Take chances and work as a team, John Deasy urges school principals

In his annual speech to administrators, Los Angeles schools Supt. John Deasy exhorted principals to be brave, take chances and not be afraid to make mistakes during a time of rapid change in the nation's second-largest school system.

"We will do this as a team," Deasy said at Hollywood High School in his address to principals, school board members and others. "We will learn together. We will grow together and we will make mistakes together."


Administrators are familiar with the changes Deasy alluded to. This year, they have to evaluate teachers under a system they find much more time-consuming. The district is moving toward a new curriculum to meet state learning standards. And a district college-prep policy will require students to pass more rigorous classes, among other things.

"I agree with the words," said administrators union President Judith Perez, referring to the speech. But, she added that principals need help. "If you want to help school leaders do their jobs, give us more assistant principals. Let's be concrete here."

United Teachers Los Angeles President Warren Fletcher attended Deasy's speech but said he had no immediate comment.

Other speakers at the back-to-school event included new L.A. Mayor Eric Garcetti and school board members Richard Vladovic and Steve Zimmer.

As he has before, Garcetti indicated he would adopt a conciliatory relationship with all parties, including district leadership and employee unions.

"I want to be a  bridge-builder," Garcetti said. Too often the discussion has been about whether someone is "pro-union or pro-reform instead of figuring out a way to be pro-teacher and pro-change."

Garcetti also pledged to seek more state funding for schools and to use city dollars and city projects to benefit neighborhood campuses. He added that he would work to make sure every neighborhood had broadband Internet access, so that students would have that capability at home. L.A. Unified is planning to buy iPads for all students, beginning this year at 47 campuses.
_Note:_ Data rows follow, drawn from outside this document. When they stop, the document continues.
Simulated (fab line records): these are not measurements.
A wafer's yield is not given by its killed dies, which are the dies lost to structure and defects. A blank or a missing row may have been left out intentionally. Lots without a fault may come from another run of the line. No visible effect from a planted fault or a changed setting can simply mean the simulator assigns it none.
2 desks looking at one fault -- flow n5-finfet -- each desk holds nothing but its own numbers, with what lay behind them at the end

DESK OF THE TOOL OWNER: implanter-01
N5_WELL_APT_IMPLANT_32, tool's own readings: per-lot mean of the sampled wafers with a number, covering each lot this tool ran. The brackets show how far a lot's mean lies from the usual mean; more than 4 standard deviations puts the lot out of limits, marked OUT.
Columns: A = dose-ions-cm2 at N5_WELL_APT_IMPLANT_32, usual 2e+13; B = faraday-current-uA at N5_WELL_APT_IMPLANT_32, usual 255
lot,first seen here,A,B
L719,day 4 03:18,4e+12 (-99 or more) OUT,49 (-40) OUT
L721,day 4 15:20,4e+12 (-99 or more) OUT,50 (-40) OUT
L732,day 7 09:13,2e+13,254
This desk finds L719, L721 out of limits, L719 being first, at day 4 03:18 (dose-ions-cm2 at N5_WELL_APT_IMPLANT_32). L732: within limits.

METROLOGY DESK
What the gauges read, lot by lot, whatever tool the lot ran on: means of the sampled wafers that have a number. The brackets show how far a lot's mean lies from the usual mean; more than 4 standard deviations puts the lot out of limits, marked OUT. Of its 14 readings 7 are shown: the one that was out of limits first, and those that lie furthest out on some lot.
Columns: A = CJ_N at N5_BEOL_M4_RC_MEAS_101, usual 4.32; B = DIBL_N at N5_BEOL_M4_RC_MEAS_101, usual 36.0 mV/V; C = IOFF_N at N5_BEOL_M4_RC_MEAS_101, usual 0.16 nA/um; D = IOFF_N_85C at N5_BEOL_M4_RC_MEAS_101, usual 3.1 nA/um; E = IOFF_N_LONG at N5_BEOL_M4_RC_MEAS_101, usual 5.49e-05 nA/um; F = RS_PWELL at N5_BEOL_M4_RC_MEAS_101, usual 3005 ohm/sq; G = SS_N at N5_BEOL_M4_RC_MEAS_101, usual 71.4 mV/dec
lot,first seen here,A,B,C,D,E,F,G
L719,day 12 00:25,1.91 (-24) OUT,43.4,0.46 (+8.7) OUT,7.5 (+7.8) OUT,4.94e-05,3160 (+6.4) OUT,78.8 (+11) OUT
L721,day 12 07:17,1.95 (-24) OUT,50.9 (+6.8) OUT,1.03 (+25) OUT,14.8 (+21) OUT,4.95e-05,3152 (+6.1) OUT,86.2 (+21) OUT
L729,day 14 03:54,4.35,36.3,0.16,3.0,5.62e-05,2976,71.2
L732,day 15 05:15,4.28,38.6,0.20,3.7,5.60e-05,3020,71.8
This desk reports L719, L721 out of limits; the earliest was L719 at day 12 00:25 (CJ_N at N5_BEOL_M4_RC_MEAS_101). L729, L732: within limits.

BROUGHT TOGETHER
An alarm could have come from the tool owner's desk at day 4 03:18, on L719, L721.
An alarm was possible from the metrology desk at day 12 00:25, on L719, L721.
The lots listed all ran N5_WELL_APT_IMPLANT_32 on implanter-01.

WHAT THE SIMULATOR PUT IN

This will be the first year that the district will not be faced with severe budget cuts; in the past several years, L.A. Unified has laid off thousands of teachers and others, and cut services and programs to schools. Vladovic, the new Board of Education president, spoke of the sacrifices made by employees and the need to restore services to students and jobs to employees.

Deasy, meanwhile, returned repeatedly to the theme of managing so many changes so quickly.

"Stay calm," he said. "It's what we tell students when we have our earthquake drill. ... We can do it."